View on GitHub

tdc-tools

Tools for manipulating Tabular Document-Concept format

Convert the Medline MeSH descriptors by PMID to DCM (Doc-Concept Matrix) format

Overview

Instructions for converting the list of Medline MeSH descriptors by PMID to the DCM format, usable by other parts of tdc-tools.

Requirements

The input data is the list of MeSH descriptors by PMID.

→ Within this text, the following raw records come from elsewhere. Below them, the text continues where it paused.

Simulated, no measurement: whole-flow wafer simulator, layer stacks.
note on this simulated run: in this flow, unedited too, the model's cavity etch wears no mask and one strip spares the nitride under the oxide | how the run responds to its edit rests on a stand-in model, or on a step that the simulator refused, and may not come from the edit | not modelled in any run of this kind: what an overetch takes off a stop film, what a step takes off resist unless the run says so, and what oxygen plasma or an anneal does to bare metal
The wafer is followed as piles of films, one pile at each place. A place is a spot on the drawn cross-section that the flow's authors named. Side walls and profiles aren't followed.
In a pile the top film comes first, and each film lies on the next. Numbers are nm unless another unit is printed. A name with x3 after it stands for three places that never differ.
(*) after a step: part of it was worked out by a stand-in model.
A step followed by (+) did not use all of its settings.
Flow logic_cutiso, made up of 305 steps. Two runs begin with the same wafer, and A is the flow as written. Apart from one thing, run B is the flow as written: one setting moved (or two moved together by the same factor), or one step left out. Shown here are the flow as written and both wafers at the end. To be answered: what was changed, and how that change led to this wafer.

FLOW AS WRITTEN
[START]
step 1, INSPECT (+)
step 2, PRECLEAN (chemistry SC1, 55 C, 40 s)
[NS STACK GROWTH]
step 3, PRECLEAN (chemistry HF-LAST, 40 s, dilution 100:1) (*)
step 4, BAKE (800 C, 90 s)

  1. The file mesh-descriptors-by-pmid.tsv can be obtained with the KD fork, as described in the documentation here.
  2. The duplicates should be removed using the KD Tools repository. This process is described here and summarized below:
extract-non-latest-pmid-versions.pl mesh-descriptors-by-pmid.tsv non-latest-pmid-versions.tsv
echo mesh-descriptors-by-pmid.tsv | ../kd-data-tools/bin/discard-non-latest-pmid-versions.pl -c 3 non-latest-pmid-versions.tsv output
mv output/mesh-descriptors-by-pmid.tsv mesh-descriptors-by-pmid.deduplicated.tsv

Format of the file mesh-descriptors-by-pmid.deduplicated.tsv

(copied from here)

<pmid> <year> <pmid version> <journal> <title> <mesh list>

Where <mesh list> is a comma-separated list of Mesh descriptors together with the value for ‘MajorTopicYN’ after each of them (separated by |). Example:

D005845|N,D006268|Y,D006273|Y,D006739|Y,D006786|N,D014481|N

Generating the DCM format

mkdir medline-mesh-decriptors
build-dcm-from-mesh-descriptors-by-pmid.py mesh-descriptors-by-pmid.deduplicated.tsv medline-mesh-decriptors/dcm

Temporary fix for the KD bug “season instead of year”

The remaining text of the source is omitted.